The story of Honest starts with Gerry, Mandy and Jo, played by Natalie and Nicole Appleton and Melanie Blatt, three members of All Saints, a band with three successive UK No 1s. They are sisters from an East End family who embark on a life of crime and break into a jewellery shop on Carnaby Street, the heart of Swinging London. In the process, they become involved with the staff of Zero, an alternative underground paper which has its offices next door.
When the plans go wrong, Gerry is rescued by Daniel, a young American student who has given up on Oxford to become a journalist at Zero. A relationship develops between the two. At the same time, the East End bosses react badly to the girls’ solo efforts and, in among the music festivals, love-ins and the on-again, off-again love affair between Gerry and Daniel, a deadly battle is fought out, as the sisters and their family flee across France, with the vicious drug-dealing hit man, The Hawk, in hot pursuit.

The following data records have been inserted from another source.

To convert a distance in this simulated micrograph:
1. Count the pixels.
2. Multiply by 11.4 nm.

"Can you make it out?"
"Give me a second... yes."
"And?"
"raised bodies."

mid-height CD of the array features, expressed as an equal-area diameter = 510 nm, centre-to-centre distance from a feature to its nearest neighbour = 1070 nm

“It’s serious, meaningful and deep,” says Gregory, “but at the same time a very funny movie. It has action and bad guys that are real bad guys, and good guys who are real good guys, and everything in between.”
“Dave drew the characters of the story from a particular time of his life and the meeting of a girl he knew years and years ago,” says Ian La Frenais. “He really fell for her, and then found out that she was a thief - but almost the most honest person he had ever met.”